![[Stanford CS229 02] Locally Weighted Regression and Logistic Regression](/assets/img/ml/cs229.png)
[Stanford CS229 02] Locally Weighted Regression and Logistic Regression
- Locally Weighted Regression
- Probabilistic Interpretation (Maximum Log Likelihood)
- Logistic Regression
- Newton’s method
1. Locally Weighted Regression
- fitting a model to a dataset by giving more weight to the data points that are close to the point being predicted
- Non-parametric learning algorithm where the number of parameters you need to keep grows with the size of the dataset, while parametric learning has fixed set of parameters.
1.1. Cost function to minimize
$\normalsize \sum\limits_{i=1}^{m} \omega^{i}(y^{i} - \theta^{T}x^{i})^{2}$ where $\normalsize \omega^{i} = exp(\frac{- (x^{i} - x)^{2}}{2}) $
- Weighting function $\omega^{i}$ : used to assign a weight to each training example based on its distance from the point being predicted.
- $x^{i} \,$ : data points that you’re processing
- $x \,$ : point of interest to be predicted
- Automatically gives more weight to the points of close to $x$ (max weight = 1)

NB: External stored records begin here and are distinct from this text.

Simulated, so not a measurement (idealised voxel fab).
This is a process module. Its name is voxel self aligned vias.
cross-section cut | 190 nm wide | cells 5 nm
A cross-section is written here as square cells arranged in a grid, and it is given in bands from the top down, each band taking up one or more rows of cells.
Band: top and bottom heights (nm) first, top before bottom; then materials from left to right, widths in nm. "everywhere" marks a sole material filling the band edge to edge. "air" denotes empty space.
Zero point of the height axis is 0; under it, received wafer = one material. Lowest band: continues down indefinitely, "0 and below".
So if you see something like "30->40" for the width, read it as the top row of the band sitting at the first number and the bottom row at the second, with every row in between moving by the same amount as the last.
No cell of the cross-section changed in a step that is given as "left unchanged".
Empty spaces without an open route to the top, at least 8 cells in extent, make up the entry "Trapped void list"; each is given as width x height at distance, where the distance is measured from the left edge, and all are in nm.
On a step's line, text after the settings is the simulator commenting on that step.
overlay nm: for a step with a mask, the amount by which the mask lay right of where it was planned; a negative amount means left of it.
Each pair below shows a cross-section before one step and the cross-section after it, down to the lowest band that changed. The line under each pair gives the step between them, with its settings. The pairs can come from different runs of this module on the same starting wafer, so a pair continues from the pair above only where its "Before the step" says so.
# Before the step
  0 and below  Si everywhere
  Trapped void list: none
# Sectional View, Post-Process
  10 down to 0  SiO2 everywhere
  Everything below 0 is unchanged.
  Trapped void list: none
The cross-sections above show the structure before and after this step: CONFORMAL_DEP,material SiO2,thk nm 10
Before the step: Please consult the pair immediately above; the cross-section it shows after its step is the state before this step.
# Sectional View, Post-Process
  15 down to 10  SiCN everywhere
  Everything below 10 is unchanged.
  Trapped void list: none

- Points too far from the point of interest will fade away with infinitesimally small weight $\omega^{i}$
- locally fit an almost straight line centered at the point to be predicted.
1.2. $\normalsize \tau$ : bandwidth parameter
$\large \omega^{i} = exp(\frac{-(x^{i} - x)^{2}}{2\tau^{2}})$
- Weight term depends on the choice of $\large \tau$
- this controls how quickly the weight is adjusted by the distance of data points from the point to be predicted.
- called as bandwith parameter as it determines the width of linearly fitted local area with respect to the query point.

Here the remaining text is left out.